Is HGTV Fake?

Is HGTV Fake?

The answer to this question is a resounding “yes” for many of their shows, for others, the truth is not quite as clear.

Despite the fact that many of these so-called “reality shows” are heavily scripted, there is not doubt that viewers still love HGTV programming. Viewers can’t seem to get enough of shows featuring house flips, tiny homes, moving abroad or even turning junk into flea market gold. Viewer dedication is so strong that HGTV earned the ranking of number 8 in a list of top 10 cable networks in 2015.

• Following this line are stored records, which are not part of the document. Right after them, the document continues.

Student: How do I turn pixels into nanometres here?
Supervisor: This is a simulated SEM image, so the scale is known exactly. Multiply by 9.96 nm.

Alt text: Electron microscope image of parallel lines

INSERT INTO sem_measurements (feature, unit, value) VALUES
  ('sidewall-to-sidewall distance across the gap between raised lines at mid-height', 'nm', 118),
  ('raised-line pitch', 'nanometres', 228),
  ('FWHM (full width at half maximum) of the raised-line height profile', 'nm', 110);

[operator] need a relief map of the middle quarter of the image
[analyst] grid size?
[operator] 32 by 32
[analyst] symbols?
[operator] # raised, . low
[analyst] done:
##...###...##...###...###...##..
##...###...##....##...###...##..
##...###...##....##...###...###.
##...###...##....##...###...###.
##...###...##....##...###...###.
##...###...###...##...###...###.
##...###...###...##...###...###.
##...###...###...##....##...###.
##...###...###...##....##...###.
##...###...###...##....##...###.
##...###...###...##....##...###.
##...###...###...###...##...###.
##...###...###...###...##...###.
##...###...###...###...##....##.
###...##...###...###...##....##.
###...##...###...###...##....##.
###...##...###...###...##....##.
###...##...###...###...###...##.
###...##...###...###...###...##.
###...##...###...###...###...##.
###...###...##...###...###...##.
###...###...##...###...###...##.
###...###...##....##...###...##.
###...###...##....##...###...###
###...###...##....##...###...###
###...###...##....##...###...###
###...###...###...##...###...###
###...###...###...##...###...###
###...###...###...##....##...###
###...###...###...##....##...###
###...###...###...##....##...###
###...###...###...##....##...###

Home and Garden Television, which is its technical name, was launched on December 1, 1994 and has been climbing the ratings ladder ever since. Currently, more than 9.4 million viewers tune into HGTV every week and on average they are spending 85 minutes a week watching HGTV programing. HGTV content is distributed to more than 96 million households in the U.S. and a recent episode of Fixer Upper earned a 1.27 rating which made it one of the highest-rated telecasts in network history.

There is no doubt that HGTV is a hit, but the question remains, is it real?

Is it Real?

While opinions vary depending on the show being discussed, HGTV’s super popular House Hunters has definitely been exposed as fake. Over 2,000 episodes of House Hunters have hit the airwaves and the majority of them are pretty misleading when it comes to the houses they have to choose from and the agonizing over the final decision.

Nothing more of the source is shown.